Re: [PATCH 08/18] docs: kdoc_parser: fix parser to support multi-word types

From: Mauro Carvalho Chehab

Date: Tue Mar 03 2026 - 15:24:52 EST

On Tue, 03 Mar 2026 10:34:48 -0700
Jonathan Corbet <corbet@xxxxxxx> wrote:

> Mauro Carvalho Chehab <mchehab+huawei@xxxxxxxxxx> writes:
>
> > The regular expression currently expects a single word for the
> > type, but it may be something like "struct foo".
> >
> > Add support for it.
> >
> > Signed-off-by: Mauro Carvalho Chehab <mchehab+huawei@xxxxxxxxxx>
> > Acked-by: Randy Dunlap <rdunlap@xxxxxxxxxxxxx>
> > Tested-by: Randy Dunlap <rdunlap@xxxxxxxxxxxxx>
> > Reviewed-by: Aleksandr Loktionov <aleksandr.loktionov@xxxxxxxxx>
> > ---
> > tools/lib/python/kdoc/kdoc_parser.py | 4 ++--
> > 1 file changed, 2 insertions(+), 2 deletions(-)
> >
> > diff --git a/tools/lib/python/kdoc/kdoc_parser.py b/tools/lib/python/kdoc/kdoc_parser.py
> > index 39ff27d421eb..22a820d33dc8 100644
> > --- a/tools/lib/python/kdoc/kdoc_parser.py
> > +++ b/tools/lib/python/kdoc/kdoc_parser.py
> > @@ -1018,14 +1018,14 @@ class KernelDoc:
> >
> > default_val = None
> >
> > - r= KernRe(OPTIONAL_VAR_ATTR + r"[\w_]*\s+(?:\*+)?([\w_]+)\s*[\d\]\[]*\s*(=.*)?")
> > + r= KernRe(OPTIONAL_VAR_ATTR + r"\s*[\w_\s]*\s+(?:\*+)?([\w_]+)\s*[\d\]\[]*\s*(=.*)?")
>
> Just for future reference...I *really* think that the code is improved
> by breaking up and commenting gnarly regexes like this. They are really
> unreadable in this form. (And yes, I know the code has been full of
> these forever, but we can always try to make it better :)
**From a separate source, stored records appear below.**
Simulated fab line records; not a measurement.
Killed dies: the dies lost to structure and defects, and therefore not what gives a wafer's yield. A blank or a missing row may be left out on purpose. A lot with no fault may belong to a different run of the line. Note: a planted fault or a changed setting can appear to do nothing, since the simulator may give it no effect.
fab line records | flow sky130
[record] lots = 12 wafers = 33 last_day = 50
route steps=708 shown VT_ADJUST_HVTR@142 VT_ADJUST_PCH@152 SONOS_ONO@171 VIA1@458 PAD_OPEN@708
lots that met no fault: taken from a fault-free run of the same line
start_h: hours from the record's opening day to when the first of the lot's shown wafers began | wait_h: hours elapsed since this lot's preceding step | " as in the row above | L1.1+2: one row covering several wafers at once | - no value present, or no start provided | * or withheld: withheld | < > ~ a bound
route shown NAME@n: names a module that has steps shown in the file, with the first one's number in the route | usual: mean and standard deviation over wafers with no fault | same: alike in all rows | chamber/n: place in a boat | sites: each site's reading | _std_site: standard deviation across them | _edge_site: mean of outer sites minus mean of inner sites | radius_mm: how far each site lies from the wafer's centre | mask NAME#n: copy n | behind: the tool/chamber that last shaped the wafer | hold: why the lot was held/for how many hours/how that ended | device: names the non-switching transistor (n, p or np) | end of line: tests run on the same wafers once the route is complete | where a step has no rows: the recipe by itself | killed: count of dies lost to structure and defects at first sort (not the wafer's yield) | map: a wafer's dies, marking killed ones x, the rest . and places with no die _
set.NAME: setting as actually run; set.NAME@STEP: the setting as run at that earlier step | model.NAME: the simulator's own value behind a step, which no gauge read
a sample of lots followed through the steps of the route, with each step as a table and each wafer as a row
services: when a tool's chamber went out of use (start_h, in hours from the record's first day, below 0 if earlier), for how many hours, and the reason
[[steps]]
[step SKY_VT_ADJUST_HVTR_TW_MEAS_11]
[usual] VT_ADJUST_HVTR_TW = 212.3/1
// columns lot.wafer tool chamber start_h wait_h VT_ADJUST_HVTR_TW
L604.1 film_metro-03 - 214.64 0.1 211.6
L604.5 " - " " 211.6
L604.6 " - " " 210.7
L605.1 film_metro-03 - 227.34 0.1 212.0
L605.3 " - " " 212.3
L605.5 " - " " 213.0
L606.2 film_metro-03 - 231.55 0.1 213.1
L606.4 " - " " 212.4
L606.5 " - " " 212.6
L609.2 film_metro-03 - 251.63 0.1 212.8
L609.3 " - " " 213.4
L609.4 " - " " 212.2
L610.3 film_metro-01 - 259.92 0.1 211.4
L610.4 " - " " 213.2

Heh, you're right: this could be better.

> Anyway, just grumbling.

Heh, if we start using a code like the tokenizer I'm experimenting
here:

https://lore.kernel.org/linux-doc/20260303155310.5235b367@localhost/

we could probably get rid of regexes in the future, using instead
a loop that would be picking "ID" tokens, e.g. basically we would
have something similar to this completely untested code snippet:

self.tokenizer = CTokenizer()

...

ids = []
get_default = False

while kind, value in self.tokenizer(proto):
if kind == "ID":
ids.append(value)

if kind == "OP" and value == "=":
get_default = True
break

if get_default:
while kind, value in self.tokenizer(proto):
if kind in ["CHAR", "STRING", "NUMBER"]:
default_val = value
break

declaration_name = ids[-1]

Thanks,
Mauro